Tag Archives: Languages

Swift Types

If you look at the Swift Language guide, you get the distinct impression that the type system is sleek and modern. However the more you dig into it the more eccentricities you find.

The one I’m going to look at today makes sense only if you look at the problem domain from a slightly skewed perspective. I’ve been trying to think whether this is a sensible, pragmatic way of designing a language or a mistake. Judge for yourself.

So, the feature. Let’s define a dictionary:

var test1 = [ "Foo" : "Bar" ]

Check the type and we find that it’s of type Dictionary<String,String>. The generics and type inference are doing exactly what you’d image.

test1["Test"] = "Works"

So basically it’s all good.

So, what type is this expression?

var test2 = [:]

And why does this not work?

test2["Test"] = "Doesn't work"

Let’s take a step back. What’s the problem? Well, [:] is an empty dictionary but give us no clue what the type is. Remember, Swift dictionaries and arrays use generics, so the compiler only allows objects of a particular type to be added.

A good guess for the type would be Dictionary<AnyObject,AnyObject>. But a little fishing around tells you that’s not the case because AnyObject is neither “Hashable” or “Equatable” and keys need to be both.
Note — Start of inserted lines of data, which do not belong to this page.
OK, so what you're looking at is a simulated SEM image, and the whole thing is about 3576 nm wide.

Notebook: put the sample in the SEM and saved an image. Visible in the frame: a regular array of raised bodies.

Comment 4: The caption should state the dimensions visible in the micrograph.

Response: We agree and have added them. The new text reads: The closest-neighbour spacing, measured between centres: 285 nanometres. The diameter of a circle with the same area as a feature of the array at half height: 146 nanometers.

The answer? test2 is an NSDictionary. That is, in this one circumstance, Swift extends outside its native dictionary type and decides to use a class found in Foundation.

Once you know that, it is clear that the second line should be:

test2.setValue("Does work now", forKey:"Test")

Maybe if you’re familiar with the guts of both Objective C and Swift this behaviour makes sense, but a language built-in returning a completely different type just because it can’t figure out the type feels broken to me.

In the end I think I’ve convinced myself that, while it might be convenient to allow this syntax, it’s a bad idea to saddle the language with these semantics so early on. In a few years when no one uses Objective C or when Swift is no longer fully tied to Cocoa, will this make sense?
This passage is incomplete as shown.